I’ve mentioned my friend Cat a couple of times in other posts. I decided that I wanted to give her a better introduction. Here is her post that talks about herself.

It all started with a sausage.

(No, no, that’s quite all right, I’ll wait.)

I’d finally had enough of the hot dog texture and chemical taste of what was sold as “Polish sausage” in the supermarkets.  So, as a transplanted Midwesterner, I decided to make my own.  Moreover, as a former office-dwelling well-certified paper-pusher, I figured I had more than enough research and self-teaching skills to pull this one project off with aplomb.

What I hadn’t figured into my smug equation is that sausage-making, like all artisan skills, requires more than research.  It also requires insignificant details like few interruptions, physical dexterity, organization, judgment, and most of all experience.  Now while I’ve known that I have never been a particularly “crafty” person — the only thing I can reliably do with scissors is run with them — that didn’t slow me down a bit.  I’ll leave you here for a moment to imagine my first attempt at grinding, mixing, and stuffing my first white kielbasa.  Trust me, hubris has ugly results when a lot of pig fat is involved.

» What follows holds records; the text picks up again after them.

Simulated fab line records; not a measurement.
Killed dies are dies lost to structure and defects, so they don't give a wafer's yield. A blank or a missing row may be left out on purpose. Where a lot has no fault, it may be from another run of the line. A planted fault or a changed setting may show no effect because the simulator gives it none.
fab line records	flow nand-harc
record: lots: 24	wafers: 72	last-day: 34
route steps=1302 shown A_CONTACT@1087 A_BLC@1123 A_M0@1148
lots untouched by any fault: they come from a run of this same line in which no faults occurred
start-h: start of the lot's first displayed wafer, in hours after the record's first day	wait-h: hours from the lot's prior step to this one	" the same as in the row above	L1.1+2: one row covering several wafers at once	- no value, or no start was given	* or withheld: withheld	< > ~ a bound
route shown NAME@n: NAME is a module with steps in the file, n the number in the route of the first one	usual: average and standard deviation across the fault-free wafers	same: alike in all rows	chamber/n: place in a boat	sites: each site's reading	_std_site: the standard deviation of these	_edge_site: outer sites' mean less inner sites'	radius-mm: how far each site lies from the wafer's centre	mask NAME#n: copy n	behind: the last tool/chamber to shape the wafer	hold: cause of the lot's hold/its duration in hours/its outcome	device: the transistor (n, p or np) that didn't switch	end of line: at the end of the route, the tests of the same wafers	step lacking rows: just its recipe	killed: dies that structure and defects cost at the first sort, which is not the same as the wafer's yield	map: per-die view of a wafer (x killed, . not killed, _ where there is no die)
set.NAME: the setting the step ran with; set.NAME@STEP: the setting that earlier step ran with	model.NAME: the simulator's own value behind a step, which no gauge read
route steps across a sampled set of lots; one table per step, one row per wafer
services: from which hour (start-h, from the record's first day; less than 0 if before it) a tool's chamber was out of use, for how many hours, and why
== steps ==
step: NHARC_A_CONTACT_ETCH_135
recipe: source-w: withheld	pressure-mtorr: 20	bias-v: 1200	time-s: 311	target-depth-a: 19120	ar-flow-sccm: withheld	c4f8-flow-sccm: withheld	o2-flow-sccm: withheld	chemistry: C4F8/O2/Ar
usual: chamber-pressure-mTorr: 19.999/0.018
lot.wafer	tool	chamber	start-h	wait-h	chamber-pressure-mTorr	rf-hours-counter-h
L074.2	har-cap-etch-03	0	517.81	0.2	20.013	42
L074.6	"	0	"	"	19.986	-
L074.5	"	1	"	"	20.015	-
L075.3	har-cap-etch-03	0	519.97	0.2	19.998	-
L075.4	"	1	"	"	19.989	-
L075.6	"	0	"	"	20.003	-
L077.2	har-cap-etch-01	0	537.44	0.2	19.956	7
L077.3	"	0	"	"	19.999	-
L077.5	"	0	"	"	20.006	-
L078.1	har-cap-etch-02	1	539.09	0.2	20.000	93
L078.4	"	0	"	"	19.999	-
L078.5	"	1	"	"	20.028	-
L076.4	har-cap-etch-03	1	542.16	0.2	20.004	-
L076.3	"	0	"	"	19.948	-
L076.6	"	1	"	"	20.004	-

For some reason, though, I didn’t give up with the sausage-making after the first splattered disaster.  Nor did I give it all up after my first attempt at wheat bread, which was nicknamed “The Egyptian Brick” by my thoughtful family. (Kid experimentally hefts the weirdly flattened, strangely heavy tablet off the rack, taps it on the counter for a disturbingly hollow ‘tonk’ sound, and says, “Didn’t Charlton Heston make this in ‘The Ten Commandments?’”)


Yet at about the same time, a container garden full of herbs began taking over the largely concrete back yard, the gigantic prickly-pear cactus suddenly presented itself as something other than a hostile nuisance, and my browser history started filling up with gardening, herbalism, and food-preservation site visits.

While I can’t completely explain what happened, I think I started asking, “What can I do with this?”  That’s the basic question of any alchemy:  discovering the technique of transformation, from one thing to another.  Over a few years, “what can I do with this” has resulted in more than just sausage-making; the question has become jams, jellies, syrups, bacon, dried and tinctured and infused herbs, canned and frozen vegetables and fruits of all sorts, smoked meats of all types, lemonade and orange juice and now soap.  What’s best about this kind of alchemy is that it doesn’t require crucibles or beakers or mystical reagents (not to mention Latin, long robes and a pointed hat).  It can be accomplished in your pajamas with as little as a single herb pot on a windowsill, a single trip to a farmer’s market or grocery store, a pot or two, a spritz of creativity and a dollop of determination and a couple hours here and there.  That’s all that’s necessary to become an accidental alchemist.

I thought I’d post some of my experiments on this blog.  And in the spirit of full disclosure, I’ll note that while it all began with a sausage, it hasn’t ended with one.  While I’ve gotten really close a few times, the kielbasa still isn’t perfect. Check off hunter’s sausage, italians both sweet and hot, breakfast, chorizo, and bratwurst.  The keilbasa still isn’t perfect, though. It might never be, because I’m trying to recover a taste memory that might have faded into the past.

It comforts me that the medieval alchemists never pulled off turning lead into gold, either.